The South Stream Pipeline and the Environmental Factor

The South Stream pipeline project is a complex technical endeavor which entails a wide array of factors, including that of environmental protection.
The present assessment concerning South Stream’s environmental impact reveals opposing views from multiple actors vying for answers, concessions and influence alike.

Furthermore, the South Stream project in terms of environmental research lacks any detailed scrutiny, from either state authorities or civil organizations. This lack could be attributed to the fact that the project is still in the early stages of preparation.

The president of the Committee of the Black Sea Regional Energy Center (BSREC) and also director at the Center for Energy Policy & Development in Greece, Prof. Dimitris Mavrakis, holds an optimist view concerning the environmental viability of the project.

According to him, “Laying pipelines in the sea bed, either for developing subsea fields or for natural gas transportation is a common practice in our days.”
Moreover, he explains that “the exploitation of North Sea natural gas reserves has led to the development of a dense network of subsea pipelines, without negative environmental implications, and the same applies for the Mediterranean Sea”.

Mavrakis’ overall final conclusion is that “South Stream does not include any environmental risks, as experience has shown from previous pipelines already deployed’.

The Italian partner in the project, ENI, has already released a press report underlying that the “strictest environmental criteria and the most advanced technologies will be carried out in cooperation with Gazprom”. The Italian branch of Greenpeace, according to the local media, hasn’t rejected the project in terms of its environmental prospects, though no definite report has been made by any Italian environmental organization so far.

On the other hand, there are those who objecting to the above by keeping a critical stance. According to the Moscow paper Kommersant, the press service of the Ukrainian Environmental Ministry has expressed that “the pipeline would require a close study and the conduct of a large-scale ecological assessment”.
For the moment, further information has not been made available by Kiev, though diplomatic sources in Athens confirm that Ukraine will bring up the environmental issue in the future, and that this will certainly exacerbate strains in its relations with Moscow.

Further, the Polish member of the European Parliament, Mrs. Urszula Gacek, has made her country’s reservations public by drafting a relevant question to the Commission in early 2008, stating that “South Stream [Pipeline] may have negative consequences concerning [the] Black Sea’s ecosystem”. The question was aimed at exploring the probabilities of an EU hand-out for South Stream, a development that hasn’t occurred so far.

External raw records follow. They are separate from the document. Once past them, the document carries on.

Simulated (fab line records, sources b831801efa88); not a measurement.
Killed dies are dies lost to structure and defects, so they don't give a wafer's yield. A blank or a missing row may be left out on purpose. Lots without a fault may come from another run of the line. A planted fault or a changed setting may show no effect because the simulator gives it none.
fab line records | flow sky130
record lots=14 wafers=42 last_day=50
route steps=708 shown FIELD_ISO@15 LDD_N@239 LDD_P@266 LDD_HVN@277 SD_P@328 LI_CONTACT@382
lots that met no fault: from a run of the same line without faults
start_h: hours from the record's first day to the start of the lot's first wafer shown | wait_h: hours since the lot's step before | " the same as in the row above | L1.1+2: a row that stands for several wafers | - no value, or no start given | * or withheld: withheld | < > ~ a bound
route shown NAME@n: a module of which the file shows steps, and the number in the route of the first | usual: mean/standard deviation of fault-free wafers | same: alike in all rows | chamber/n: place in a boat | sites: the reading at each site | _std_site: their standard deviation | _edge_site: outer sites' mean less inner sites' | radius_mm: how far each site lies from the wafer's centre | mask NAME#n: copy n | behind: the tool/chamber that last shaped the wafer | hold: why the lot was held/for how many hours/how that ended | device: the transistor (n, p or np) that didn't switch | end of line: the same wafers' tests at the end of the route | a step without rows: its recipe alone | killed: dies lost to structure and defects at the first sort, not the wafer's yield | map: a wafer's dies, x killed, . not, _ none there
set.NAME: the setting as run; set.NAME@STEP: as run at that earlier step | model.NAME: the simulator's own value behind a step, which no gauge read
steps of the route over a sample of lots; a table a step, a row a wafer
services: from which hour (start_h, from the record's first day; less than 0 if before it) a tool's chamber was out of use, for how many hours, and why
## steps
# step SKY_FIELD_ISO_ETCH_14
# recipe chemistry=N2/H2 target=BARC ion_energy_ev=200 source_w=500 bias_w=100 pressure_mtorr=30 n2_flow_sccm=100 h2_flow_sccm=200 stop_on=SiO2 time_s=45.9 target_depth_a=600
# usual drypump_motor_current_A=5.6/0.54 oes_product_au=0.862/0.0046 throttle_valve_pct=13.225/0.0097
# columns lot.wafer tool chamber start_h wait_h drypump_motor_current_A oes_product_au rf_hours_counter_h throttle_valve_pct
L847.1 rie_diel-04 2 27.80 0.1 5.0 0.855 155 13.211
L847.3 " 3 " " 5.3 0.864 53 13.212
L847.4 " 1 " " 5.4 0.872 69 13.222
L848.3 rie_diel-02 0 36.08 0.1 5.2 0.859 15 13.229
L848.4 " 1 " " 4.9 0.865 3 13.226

In Greece in early September 2008, when the South Stream agreement was voted on by the Parliament, the Left-wing party of Syriza voted against it, citing environmental reasons and more specifically “Physical degradation of the environment in places where the pipeline is going to cross, including the internationally protected “Natura 2000” zones”.

Already the local authority of the scenic coastal Perdika region in Western Greece has proclaimed in an adamant manner that the construction of the pipeline traversing their territory, in combination with the creation of a natural gas compressor station, will “ruin their natural environment and damage extensively their well-formed tourist infrastructure”.

The members of the municipal board have claimed that the existence of a preparatory report concerning the environmental consequences by a faculty member of the Athens National Technical University, though the authorities of the School were not able to verify such for the time being.

The WWF branch in Greece agrees in principle that “Natural gas should be encouraged as an alternate form of energy in comparison to lignite, oil or stone coal,” but adds the caveat that the construction of the South Stream Pipeline should be “carefully assessed and become part of a public energy debate”.

Bulgarian NGO’s involved in environmental protection have not expressed their view on the project, but there are numerous weblogs, mostly by young university activists, calling against the construction of pipelines in general, citing environmental reasons. Similar resentment has largely come from residents of the port of Burgas, from where both South Stream and the Burgas-Alexandroupoli oil pipeline are projected to pass.